For anyone who’s tuned into the domestic news for the past several months, the discourse on race relations within American social and economic systems is emphasized now more than ever as corporations and employers are coming together to stand in solidarity with victims of our law enforcement and criminal justice system.
Historically speaking, the issue disproportionately affects minority groups, predominantly from undeserved communities with little government funding for community services. According to a 2016 paper published in Landscape and Urban Planning, Vol. 148, the upward mobility rate of predominantly black and brown residencies in inner cities is largely less than 15%.
At its core, the issue lies within a system that fails to support these communities. As the above statistic demonstrates, individuals with limited opportunities to improve their current living conditions are forced to maintain those conditions with increasing difficulty for generation. Therefore, the most promising solution for underserved communities is opportunity. This is where the job market comes in.
24% of the US population is made up of African Americans and Hispanics, but these communities, on average, have the lowest annual household income. Higher education institutions and large-scale firms have made great strides over the past few decades to recruit and admit students from underprivileged communities, but what can be done beyond hiring a couple employees from different backgrounds?
A 2019 article published on D!gital Magazine states that hiring a diverse workforce should come from a data-based process rather than a policy-based process. Too often, we see diversity hiring driven by meeting quotas or satiating brand reputation. Using consistent data analysis to address biases in hiring practices effectively retains employees from more backgrounds and allows prospective hires from underserved communities to stay involved farther along in the recruitment process.
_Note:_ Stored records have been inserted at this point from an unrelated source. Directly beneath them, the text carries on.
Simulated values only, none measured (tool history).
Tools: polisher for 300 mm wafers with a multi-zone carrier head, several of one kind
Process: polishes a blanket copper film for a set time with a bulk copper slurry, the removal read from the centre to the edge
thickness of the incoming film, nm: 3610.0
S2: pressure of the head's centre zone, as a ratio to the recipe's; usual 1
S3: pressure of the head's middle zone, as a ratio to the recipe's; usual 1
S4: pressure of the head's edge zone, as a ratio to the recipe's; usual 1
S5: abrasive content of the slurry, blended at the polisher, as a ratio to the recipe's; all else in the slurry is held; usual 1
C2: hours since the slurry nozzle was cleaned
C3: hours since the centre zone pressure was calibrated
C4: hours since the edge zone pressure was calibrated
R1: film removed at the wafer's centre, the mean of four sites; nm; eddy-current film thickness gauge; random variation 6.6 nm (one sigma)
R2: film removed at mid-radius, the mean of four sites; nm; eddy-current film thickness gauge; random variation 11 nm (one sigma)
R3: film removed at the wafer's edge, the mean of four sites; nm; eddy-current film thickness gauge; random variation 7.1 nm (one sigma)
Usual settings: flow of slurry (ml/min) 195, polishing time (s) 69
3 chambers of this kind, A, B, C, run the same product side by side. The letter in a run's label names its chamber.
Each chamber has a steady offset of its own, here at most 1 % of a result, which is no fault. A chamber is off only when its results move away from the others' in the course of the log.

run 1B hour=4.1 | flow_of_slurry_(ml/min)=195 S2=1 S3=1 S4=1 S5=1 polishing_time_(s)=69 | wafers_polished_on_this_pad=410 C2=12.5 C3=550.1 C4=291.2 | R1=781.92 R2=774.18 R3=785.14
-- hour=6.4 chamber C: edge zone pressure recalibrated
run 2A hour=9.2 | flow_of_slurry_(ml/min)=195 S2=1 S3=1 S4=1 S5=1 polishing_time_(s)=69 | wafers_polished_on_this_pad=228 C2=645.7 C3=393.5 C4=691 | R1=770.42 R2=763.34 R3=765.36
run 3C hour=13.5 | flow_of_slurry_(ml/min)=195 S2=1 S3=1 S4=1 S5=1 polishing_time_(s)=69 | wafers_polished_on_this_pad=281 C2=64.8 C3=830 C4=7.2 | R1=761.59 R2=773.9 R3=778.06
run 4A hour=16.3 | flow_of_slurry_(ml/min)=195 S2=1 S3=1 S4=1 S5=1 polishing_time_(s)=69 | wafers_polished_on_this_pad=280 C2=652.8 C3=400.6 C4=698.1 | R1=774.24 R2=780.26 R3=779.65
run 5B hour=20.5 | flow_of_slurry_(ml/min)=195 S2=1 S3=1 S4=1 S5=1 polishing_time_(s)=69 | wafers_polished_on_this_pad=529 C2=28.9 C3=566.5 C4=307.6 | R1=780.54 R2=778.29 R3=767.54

Another effective way to support outreach to these communities is by casting a wider net from the beginning. In other words, it is more effective to actively seek out relationships and partnerships with entities who specifically focus on supporting undeserved communities than to organize isolated diversity hiring events.
Recently, the tech startup sector has made significant progress to provide opportunities for minorities from underserved communities, from building diverse management teams to tracking and removing subjective incentive practices for employees. Apps are being built to match students to internship opportunities based on location and interest (see Seedstages). These efforts move above
and beyond token diversity hiring and ensure long-term involvement from various
groups, making inclusion not just a value to these startups, but rather an integral asset to their success.
So, why is this important? Why should we strive to attract talent from underprivileged communities? The technical answer would be that it is inevitable—46% of all employers are reporting talent shortages nationwide, mostly due to the fact that the vast majority of our labor force work low-paying jobs because of their lack of skills to give them a competitive edge. Within the next few years, companies will have no choice but to look to these communities for new talent. In general, sourcing talent from traditionally overlooked pools leads to better brand image, enhanced performance, and increased revenue (around $400 billion annually in the IT industry alone, according to CompTIA CEO Todd Thibodeaux). We can owe this to the innovation and untapped creativity that is catalyzed when people of various backgrounds and experiences put their heads together to solve a problem. As the saying goes, strength lies in differences, not in similarities, and this concept will always hold true for any industry.